7 March, 2016
Special Committee on the Nuclear Damage Compensation System Finds It Difficult to Set Liability Cap
On March 2, the Special Committee on the Nuclear Damage Compensation System, under the Japan Atomic Energy Commission (JAEC), held its seventh meeting, focusing on whether power companies experiencing accidents at their nuclear power plants should have limited or unlimited liability.
Some countries, including the United States, impose limited liability on NPP operators. Thus, it is deemed necessary to consider whether unlimited liability under the current civil liability principle in Japan is appropriate to enabling private industries to enjoy “foreseeability” in their nuclear businesses.
All committee members shared the view that all victims must be fully compensated. Many, however, said it was difficult to clarify the scope of operators’ liability.
Kiyoshi Shimizu, a special professor at the Organization for the Strategic Coordination of Research and Intellectual Property at Meiji University, has said that it is difficult at this point even to discuss the scope of liability.

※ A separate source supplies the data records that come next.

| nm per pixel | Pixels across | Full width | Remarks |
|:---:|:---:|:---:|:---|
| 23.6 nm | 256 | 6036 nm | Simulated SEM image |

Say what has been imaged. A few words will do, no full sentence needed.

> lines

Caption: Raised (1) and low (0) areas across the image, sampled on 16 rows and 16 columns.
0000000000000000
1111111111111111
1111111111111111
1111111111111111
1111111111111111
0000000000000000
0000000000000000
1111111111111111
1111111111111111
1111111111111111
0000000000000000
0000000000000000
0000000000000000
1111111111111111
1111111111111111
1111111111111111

He noted that the future positioning of nuclear power within electric power businesses in Japan has not been clarified under current circumstances, namely, one in which nuclear operators have been privatized in line with national policy, with the Japanese power retail market set to start full deregulation.
Managing Director Satoshi Onoda of the Federation of Electric Power Companies (FEPC), who attended the meeting as an observer, urged the adoption of a detailed system whereby the national government would cover the portion beyond what operators can pay, in the spirit of supporting local communities and standing closely with them.